On this day in auto history - October 1st

Fri 1st Oct 2021

It was on this day in 1988 that the death was announced of the celebrated car designer Alec Issigonis - the inspiration behind both the Morris Minor and the Mini - at the age of 81.

Born to British subjects in modern day Greece, Issigonis moved to the UK in his teens and learnt his craft engineering cars for Humber initially before joining Morris Motors in 1936.

Having worked on various projects throughout the war, Issigonis became a huge name in motoring when he was revealed as the design brains behind the hugely popular Morris Minor - the first British vehicle to sell over one million units during a production run which lasted from 1948 to 1972.
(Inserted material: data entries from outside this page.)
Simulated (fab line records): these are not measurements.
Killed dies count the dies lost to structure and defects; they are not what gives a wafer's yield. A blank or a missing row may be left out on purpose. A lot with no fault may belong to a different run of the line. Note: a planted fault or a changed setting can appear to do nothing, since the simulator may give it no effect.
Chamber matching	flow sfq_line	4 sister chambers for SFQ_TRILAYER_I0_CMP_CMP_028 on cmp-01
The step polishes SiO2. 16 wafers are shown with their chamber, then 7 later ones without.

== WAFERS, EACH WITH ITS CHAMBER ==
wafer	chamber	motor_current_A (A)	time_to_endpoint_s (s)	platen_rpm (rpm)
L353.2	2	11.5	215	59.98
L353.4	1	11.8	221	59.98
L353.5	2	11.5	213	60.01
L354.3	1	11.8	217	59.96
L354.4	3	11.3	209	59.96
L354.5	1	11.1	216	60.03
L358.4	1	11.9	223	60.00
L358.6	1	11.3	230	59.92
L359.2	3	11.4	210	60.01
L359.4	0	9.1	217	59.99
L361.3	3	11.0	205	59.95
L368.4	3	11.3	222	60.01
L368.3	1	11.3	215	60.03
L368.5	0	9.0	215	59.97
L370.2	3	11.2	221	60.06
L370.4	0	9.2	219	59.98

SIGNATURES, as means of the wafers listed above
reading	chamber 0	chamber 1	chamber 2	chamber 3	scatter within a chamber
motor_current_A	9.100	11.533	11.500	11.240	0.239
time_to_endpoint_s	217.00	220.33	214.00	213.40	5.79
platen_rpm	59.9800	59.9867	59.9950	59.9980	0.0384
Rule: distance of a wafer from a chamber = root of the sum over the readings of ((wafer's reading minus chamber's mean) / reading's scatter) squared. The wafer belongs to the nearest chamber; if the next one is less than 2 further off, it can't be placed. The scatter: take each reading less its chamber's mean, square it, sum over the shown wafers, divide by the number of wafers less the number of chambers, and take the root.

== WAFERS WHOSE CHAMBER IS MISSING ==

Following the 1952 merger of Morris and Austin into BMC, Issigonis had a short spell at Alvis Cars but he was recruited back to BMC in 1955 to work on what would become his masterpiece - the Mini - which went on to become the best-selling British-made car in history, shifting over 5.3 million units.

Nicknamed the “Greek God” by contemporaries after the Mini’s record-breaking feats, Issigonis went on to enjoy further success with his next major creation, the Austin Maxi, but he became a victim of British Leyland cost-cutting in the late 1960’s and retired from the industry in 1971 shortly after being knighted.